So we get a world of meaningless gold stars, “participation” trophies, inflated grades, and happy faces on work that might otherwise be recognized as schlock. But (the philosophy goes) if we don’t ask too much, or set expectations too high, no one will feel bad about himself. Instead of preparing children for the challenges, setbacks, defeats, frustrations, and triumphs of life, we bubble-wrap them.
“Behold the wholly sanitized childhood, without skinned knees or the occasional C in history,” Hara Estroff Marano wrote in a Psychology Today article titled “A Nation of Wimps.”17 This feel-good mania means that “messing up … even in the playground, is wildly out of style.”
“Although error and experimentation are the true mothers of success,” she wrote, “parents are taking pains to remove failure from the equation.” That same attitude explains why you can’t be expected to handle something as seemingly harmless as red ink.
“Red is the most aggressive of all colors, and it sets off the fight or flight response,” one educationist says. “It meant bloodshed or one of the colors in fire, so a clicker goes off in your head that red means danger.”18 Of course, this was the point of the red ink: It was a warning. All that red was supposed to get your attention and tell you that you had done something wrong.

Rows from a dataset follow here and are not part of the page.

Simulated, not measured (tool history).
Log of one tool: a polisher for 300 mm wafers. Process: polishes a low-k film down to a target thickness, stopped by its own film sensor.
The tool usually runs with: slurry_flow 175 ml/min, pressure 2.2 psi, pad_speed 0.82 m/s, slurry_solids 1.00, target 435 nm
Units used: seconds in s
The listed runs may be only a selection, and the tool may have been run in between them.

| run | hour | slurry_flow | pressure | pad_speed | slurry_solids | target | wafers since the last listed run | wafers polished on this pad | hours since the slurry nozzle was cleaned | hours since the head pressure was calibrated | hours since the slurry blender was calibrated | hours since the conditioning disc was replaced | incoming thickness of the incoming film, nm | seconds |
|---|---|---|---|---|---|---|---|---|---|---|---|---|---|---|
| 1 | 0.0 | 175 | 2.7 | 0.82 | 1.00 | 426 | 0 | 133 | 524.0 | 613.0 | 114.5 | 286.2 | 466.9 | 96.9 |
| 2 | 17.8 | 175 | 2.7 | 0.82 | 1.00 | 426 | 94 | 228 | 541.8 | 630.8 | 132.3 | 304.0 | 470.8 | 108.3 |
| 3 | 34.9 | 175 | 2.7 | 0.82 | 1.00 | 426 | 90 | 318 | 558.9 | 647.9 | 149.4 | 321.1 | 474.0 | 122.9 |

But in schools across the country, efforts are underway to stamp out the use of red pens for marking papers—in favor of friendlier, more affirming, less scary colors.19
“Red just has a connotation,” one sixth-grade teacher says. “It just doesn’t have a good feeling for kids.”20 That’s where purple comes in; theoretically it is a way to tell students that they screwed up without making them feel bad about it.
“You want the kid’s attention, but you don’t want them to feel like a loser at the same time. Purple is attention-getting without being intimidating.” Sort of like getting a hug from a big purple dinosaur who wants you to know that you can’t spell to save your life, but that’s OK.
Of course, the red-pen banners haven’t considered that if purple becomes the color of correction, nothing will prevent it from becoming the new color of crushed self-esteem. As it turns out, that’s really not a problem.
“In fact,” says an anti-red-ink teacher from Madison, Wisconsin, “there’s a move away from marking up papers at all.
“Writing is very personal. You want to not make them feel bad in any way.” Apparently this would include the awful trauma of pointing out to students that they had written incomprehensible, ungrammatical drivel.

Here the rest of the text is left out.